The Handiest Cat in Maine
We are in the midst of an affordability crisis that conspires to limit the joys of sailing, so for this month’s column, I set out to review a small boat, one that is remarkably high in sailing satisfaction and affordable at the same time.
I am 80, but I still work, putting in hours at Elk Spar and Boat Shop on Mount Desert Island. My days of rassling with hot heavy steamed timbers are done, so most of my jobs involve rigging systems and inventive ways of making racing boats faster and easier to manage.
Last winter a fellow named Alan McDuffie came along with a fiberglass catboat on a trailer. I am assuredly not a cat person, but I am definitely a catboat lover. My twin brother, Chuck, my best friend, Bobby McNaught, and I sailed the first race of my life aboard a Beetle Cat a very long time ago. I shall never forget that. Three boys inside a curvaceous wooden cocoon, just 12 feet long and 6 feet wide, with what seemed at the time to be a towering gaff-rig sail. I believe we came in last. But from that day on, I’ve always loved a catboat.
I was still in the Navy when I heard that Bobby was killed in action in Vietnam. I can still see him now, though, his arm crooked over the tiller, with the Beetle’s mast hoops clicking away each time we tacked…
Sorry, I was caught aback. As I said, I always loved a catboat, and when McDuffie backed his fiberglass cat into our shop, I employed my critical eye on that hull, the curved coaming that went right around, and the three varnished spars of a nice gaff rig. All catboats large or small, with the possible exception of Gil Smith designs (see “A Faster Breed of Cat,” January/February 2019, MBH&H Issue 156), are remarkably similar—beamy vessels, half as wide as they are long—the only significant variation usually being freeboard. But this one was different. A touch of pretty wineglass in the transom, but most conspicuous to my eye was the bow. I would describe the fore portion of this hull as normal catboat blended with Herreshoff-style hollow sections extending well aft.
“It’s a Handy Cat,” McDuffie said. “Designed by Merle Hallett.”

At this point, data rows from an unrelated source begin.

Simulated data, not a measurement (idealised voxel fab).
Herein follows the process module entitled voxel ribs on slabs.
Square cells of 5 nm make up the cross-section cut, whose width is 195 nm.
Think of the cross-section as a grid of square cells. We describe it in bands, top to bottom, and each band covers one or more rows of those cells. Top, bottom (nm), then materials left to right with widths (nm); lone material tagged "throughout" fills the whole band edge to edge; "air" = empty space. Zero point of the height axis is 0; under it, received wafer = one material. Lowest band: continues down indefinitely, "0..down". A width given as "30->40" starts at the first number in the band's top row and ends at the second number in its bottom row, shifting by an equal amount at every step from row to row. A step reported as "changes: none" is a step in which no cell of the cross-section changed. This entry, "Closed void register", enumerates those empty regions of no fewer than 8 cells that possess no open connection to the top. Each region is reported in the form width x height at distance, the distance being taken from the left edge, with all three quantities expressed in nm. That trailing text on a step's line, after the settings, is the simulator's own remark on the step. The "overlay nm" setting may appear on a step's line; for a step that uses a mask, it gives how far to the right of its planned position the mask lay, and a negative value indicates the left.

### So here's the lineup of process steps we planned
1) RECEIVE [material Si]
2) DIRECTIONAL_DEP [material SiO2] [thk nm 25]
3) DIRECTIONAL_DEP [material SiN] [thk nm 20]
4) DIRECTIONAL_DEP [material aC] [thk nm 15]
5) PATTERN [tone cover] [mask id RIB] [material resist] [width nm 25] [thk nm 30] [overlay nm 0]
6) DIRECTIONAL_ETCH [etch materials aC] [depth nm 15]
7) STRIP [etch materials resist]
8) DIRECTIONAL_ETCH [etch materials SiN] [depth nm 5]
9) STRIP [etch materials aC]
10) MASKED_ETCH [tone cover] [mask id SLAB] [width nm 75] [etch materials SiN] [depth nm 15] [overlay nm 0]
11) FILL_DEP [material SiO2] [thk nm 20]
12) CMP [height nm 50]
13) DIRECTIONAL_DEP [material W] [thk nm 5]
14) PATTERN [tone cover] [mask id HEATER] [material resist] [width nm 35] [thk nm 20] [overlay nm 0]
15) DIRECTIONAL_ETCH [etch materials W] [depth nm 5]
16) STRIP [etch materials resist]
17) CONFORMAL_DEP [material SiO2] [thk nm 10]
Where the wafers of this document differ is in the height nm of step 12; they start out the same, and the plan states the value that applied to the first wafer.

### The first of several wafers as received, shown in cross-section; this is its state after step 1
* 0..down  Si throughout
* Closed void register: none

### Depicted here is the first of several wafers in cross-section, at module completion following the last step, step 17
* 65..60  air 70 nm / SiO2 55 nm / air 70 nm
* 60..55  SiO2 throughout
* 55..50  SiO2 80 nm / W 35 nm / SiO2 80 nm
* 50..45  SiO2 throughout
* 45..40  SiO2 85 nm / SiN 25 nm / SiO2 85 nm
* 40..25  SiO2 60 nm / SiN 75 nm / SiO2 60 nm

Although I was very familiar with Hallett and always greatly admired the man, until that moment I never realized he was a yacht designer. I did know he was the fellow who grew Handy Boat in Falmouth into a company focused on repairs, storage, boatbuilding, and sailmaking, with 300 reliable moorings, and the best restaurant a short sail north of Portland.
Hallett died just two years ago, after having enjoyed a larger-than-life time steeped in the world of sailing, mostly racing. I had won the Maine State Sailing Championship twice, and I know Hallett won it a few more times than that. I often ran into him in the boating world, though not in races—we never competed for the championship in the same year.
One time I was in the U.S. Virgin Islands working at Dick Avery’s Boathouse and in walked Hallett. He and Avery were both Pearson Yachts salesmen, and the builder’s East Coast sales meeting was convened under the palm trees at the Quarterdeck Restaurant. It was impossible to meet Hallett and not instantly like him. When I talked to him I felt a certain affinity, probably a mixture of love of sailboat racing and love of Maine. And when we spoke about yacht design, I noticed that he talked with his hands, in the secret language of an artist. That was in the winter of 1980, and I later learned that at that time he had never yet actually designed a boat.
One of his sons, Jay Hallett, told me that the Handy Cat was originally sold by Cape Dory Yachts, and was an instant success. Over 100 were built before the molds were sold to Nauset Marine, on Cape Cod, which built 172 more. Next the molds came to Maine—to Handy Boat. This was where McDuffie’s boat came from. A couple dozen hulls were launched, and many stayed on our coast. Then around the year 2000, Stroudwater Boatworks, in Portland, Maine, continued production after making some small improvements to joinery work and fittings.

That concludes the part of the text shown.